Renowned arts patron Babe Lehrer began doing what she does so well – finding the $67,000 to pay for it. After a planned site in front of the Carlton Center near Tollefson Plaza was taken off the list, Pierce Transit agreed to let it be placed in the park above its downtown transit center.

The Goddess was soon to be in her heaven and all would be right with our world.

Except maybe not.

By a 6-0 vote, the arts commission voted last month to reject the gift, at least for the site near the Theater on the Square. Lots of reasons were given. It took up space needed for the farmer’s market and theater district events. There was already too much public art in that block. They didn’t like the idea of donor names being included in the base. At one time Mahoney said the facial features reflected American Indian influences, so it should have been reviewed by the Puyallup Tribe.

But the real reason seems to be that they don’t like the sculpture. In a memo prepared for the City Council, economic development director Ryan Petty said the commission felt it was “a well-intentioned piece” lacking in “distinctive artistic merit or significant aesthetic quality.”

The commission also said Mahoney “has no reputation, exhibition record or market.”

Mahoney thinks the rejection of her gift reflects a bias against “figurative art,” depictions of real objects, often humans and animals, that represent what they actually look like.

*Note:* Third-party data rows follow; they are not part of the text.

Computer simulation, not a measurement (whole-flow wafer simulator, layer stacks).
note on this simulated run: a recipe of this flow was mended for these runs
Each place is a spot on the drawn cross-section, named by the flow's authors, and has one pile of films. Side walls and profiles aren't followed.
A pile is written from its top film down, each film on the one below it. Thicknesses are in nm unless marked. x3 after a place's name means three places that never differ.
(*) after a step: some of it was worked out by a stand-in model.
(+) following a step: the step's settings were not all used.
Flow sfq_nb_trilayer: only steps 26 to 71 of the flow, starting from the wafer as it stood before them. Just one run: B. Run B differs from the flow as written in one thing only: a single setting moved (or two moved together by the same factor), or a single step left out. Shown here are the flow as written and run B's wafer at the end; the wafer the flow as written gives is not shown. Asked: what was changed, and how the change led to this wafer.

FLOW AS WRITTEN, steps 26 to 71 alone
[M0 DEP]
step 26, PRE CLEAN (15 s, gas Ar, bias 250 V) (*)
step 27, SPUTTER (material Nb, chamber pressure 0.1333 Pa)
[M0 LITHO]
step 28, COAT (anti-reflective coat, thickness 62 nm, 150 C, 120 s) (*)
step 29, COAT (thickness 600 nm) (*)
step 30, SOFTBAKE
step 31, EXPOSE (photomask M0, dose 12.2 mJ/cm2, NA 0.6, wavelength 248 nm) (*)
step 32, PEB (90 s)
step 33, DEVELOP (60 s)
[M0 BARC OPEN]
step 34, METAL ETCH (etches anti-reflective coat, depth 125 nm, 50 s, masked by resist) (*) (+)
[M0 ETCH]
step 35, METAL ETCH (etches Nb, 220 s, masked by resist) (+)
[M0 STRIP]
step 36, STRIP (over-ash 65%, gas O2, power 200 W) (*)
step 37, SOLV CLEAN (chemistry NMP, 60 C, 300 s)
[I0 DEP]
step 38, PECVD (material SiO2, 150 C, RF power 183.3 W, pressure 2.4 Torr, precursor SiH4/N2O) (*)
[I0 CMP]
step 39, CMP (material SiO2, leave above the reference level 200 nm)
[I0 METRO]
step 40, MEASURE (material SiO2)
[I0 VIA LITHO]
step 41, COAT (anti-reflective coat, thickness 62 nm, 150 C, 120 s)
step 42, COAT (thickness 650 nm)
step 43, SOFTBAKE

“They don’t like figurative art. They don’t want any more Larry Andersons,” Mahoney said, referring to the bronze artist who created the “New Beginnings” sculpture outside Union Station and similar works. “What started out as such a positive thing has turned into one thing after another.”

Voelpel, now Puyallup’s economic development director, said that while he might have preferred something more similar to the original, he respects Mahoney’s prerogatives as an artist.

“Not everyone’s an artist,” he said. “But everyone’s an art critic.”

I don’t pretend to be an art critic. I’m not a big fan of the Willy Wonka statue in Proctor, but some people seem to like it, so what the heck. You mean that’s supposed to be Allen Mason, not Willy Wonka? See, don’t ask me about these things.

But the sculpture meant to break the curse over Tacoma’s economy has sparked quite a bit of debate among those who care about such things. The common thread seems to be that the symbolism is too vague, the figure too timid.

“I just feel if you’re going to tag it with ‘goddess’ it should be strong, beautiful, and doing something interesting,” wrote Intacoma on the blog Tacoma Urbanist. “She looks like she’s holding a bedpan and crying. I guess that’s the feeling of downtown right now.”

Said Erik: “If Tacoma is going to be able to stand up to the likes of the Seattle Chamber of Commerce, the Goddess needs more mojo!”

And on the NineInchNachos blog, Thorax O’Toole wrote: “I want a goddess of commerce with fire and badassitude oozing out of her every pore.”

The casting of the statue began this week at Bronze Works, and Mahoney and Lehrer are not giving up. They are talking to some other groups in town about placing the statute elsewhere, though it is unlikely to be accepted into the city’s collection.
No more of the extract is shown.